And Brodsky ignores what the article in the CSM actually says. Here are some excerpts:
The students are learning to eat healthier, and the focus on agriculture, local food and nutrition is paying off in the classroom, says principal Barrett Williams.
Kids are interested, and teachers are given more diversity in the curriculum — they can work the food angle in science, reading and health classes, he says.
“That really changes kids’ perspectives on the traditional reading, writing, math, science, social studies,” Mr. Williams says. “If they can see that they are meeting writing standards through doing a response to their cooking activity that day, you know, that means something to them.”
But activities like the farm field trips are what Williams really likes.
“A student who may struggle with a textbook — sitting down and reading text and responding to text — may excel going into a place-based activity,” Williams says. “Whether it’s visiting a farm or going on some type of field trip and having a hands-on experience, and then being able to respond to that through writing.”
Working with local farmers helps build community, he says, although that food may be more expensive than the commodity food that some schools use.
The grant helped to buy at least 200 pounds of ground beef from Back Beyond Farm in Chelsea, which cost about a dollar more per pound than hamburger from an area distributor, Perry says. But Vermont apples are cheaper than apples from other states, she says.
The school has raised money for the program by hosting a winter farmers’ market.
I am honestly stunned that the Show-Me Institute pays for this quality of scholarship. Brodsky’s argumentation is not even coherent, nor is it based on any educated or thoroughly researched framework. Brodsky simply does not like the idea that school districts are re-evaluating their school lunches and consider the investment in better meat and produce to be worth it; indeed, she characterizes this expression of consumer preferences as protectionism! Nor does she compute the implicit benefits of better academic achievement or the economies of scale that are generated when the school invests in multi-use programs like these. And one would think Brodsky should know better: she is either a student or a graduate of a Masters program in economics at Loyola, which means at some point she’s been taught how to parse information and research at a graduate level.

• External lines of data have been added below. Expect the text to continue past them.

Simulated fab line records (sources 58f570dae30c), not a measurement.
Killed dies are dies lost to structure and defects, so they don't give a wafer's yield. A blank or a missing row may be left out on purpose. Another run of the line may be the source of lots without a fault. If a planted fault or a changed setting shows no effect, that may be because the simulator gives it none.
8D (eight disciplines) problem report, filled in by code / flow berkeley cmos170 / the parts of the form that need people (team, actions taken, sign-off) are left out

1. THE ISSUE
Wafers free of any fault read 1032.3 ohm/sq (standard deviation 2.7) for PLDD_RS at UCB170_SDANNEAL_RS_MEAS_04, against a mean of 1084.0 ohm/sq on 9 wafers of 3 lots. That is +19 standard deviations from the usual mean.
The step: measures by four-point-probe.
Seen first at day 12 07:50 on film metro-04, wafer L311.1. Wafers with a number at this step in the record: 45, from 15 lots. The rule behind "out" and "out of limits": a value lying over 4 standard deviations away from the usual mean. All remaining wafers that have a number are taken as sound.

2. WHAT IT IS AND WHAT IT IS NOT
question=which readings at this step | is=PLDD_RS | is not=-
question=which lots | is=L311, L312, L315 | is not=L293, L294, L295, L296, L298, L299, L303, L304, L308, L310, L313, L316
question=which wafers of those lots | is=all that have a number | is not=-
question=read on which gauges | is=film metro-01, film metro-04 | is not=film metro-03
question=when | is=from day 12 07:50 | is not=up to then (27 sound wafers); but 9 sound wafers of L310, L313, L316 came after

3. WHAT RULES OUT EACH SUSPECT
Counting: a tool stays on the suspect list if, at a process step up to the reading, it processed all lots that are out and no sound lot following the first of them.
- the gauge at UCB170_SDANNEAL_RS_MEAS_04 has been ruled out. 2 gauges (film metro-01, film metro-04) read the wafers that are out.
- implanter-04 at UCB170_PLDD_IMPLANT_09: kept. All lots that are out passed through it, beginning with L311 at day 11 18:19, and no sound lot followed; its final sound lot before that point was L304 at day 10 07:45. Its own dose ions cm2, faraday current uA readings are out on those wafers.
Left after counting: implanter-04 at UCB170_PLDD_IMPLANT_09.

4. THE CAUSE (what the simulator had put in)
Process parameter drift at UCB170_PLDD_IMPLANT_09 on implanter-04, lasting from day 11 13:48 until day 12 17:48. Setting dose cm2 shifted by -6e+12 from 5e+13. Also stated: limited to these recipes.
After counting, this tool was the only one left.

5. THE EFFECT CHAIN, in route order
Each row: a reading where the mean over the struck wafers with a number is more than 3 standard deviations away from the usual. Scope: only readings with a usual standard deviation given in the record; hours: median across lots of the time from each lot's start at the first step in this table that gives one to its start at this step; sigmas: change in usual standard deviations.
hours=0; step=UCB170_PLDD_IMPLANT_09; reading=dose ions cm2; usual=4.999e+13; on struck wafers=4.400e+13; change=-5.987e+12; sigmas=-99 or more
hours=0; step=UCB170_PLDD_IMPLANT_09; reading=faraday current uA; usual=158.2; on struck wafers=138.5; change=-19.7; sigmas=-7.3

I want to specifically note that I don’t deny the infrastructural problems or the issues that face school districts looking at their cafeteria as a place where improvement is drastically needed. Sensible debate can be had over food policy, from agricultural subsidies to nutrition to the constraints that schools operate under. Indeed, I had a great discussion about subsidy policy yesterday with an engineer friend, Eric Lefevre. But Brodsky’s analysis and argumentation are poor and patronizing. Indeed, most of her posts cite articles that are selectively interpreted for her purposes because they draw the opposite conclusion.
I don’t mean to discourage readers from the rest of the Show-Me Institute’s writers. Dr. Haslag, a former professor of mine, has some very useful and worthwhile advocacy in support of switching from a state income tax to a state sales tax here. The coverage of the Northside trial by Audrey Spaulding is absolutely worth reading if you are interested in eminent domain and land use politics in this state. David Stokes covers the politics of contractor work in St. Louis (a fascinating and worthwhile read). But Brodsky’s advocacy is embarrassingly useless and I hope it doesn’t discourage people from thinking seriously about the benefits of feeding our children well.
“the investment in better meat and produce”
Your attacks on Sarah all suffer from this very basic mistake. A focus on local food has nothing to do with quality food. Local food may or may not be “better.” If better food is wanted, focusing on locality is a mistake. Your conflation of quality and locality is also a mistake, and your imputation of nonexistent motives to Sarah is embarrassingly useless.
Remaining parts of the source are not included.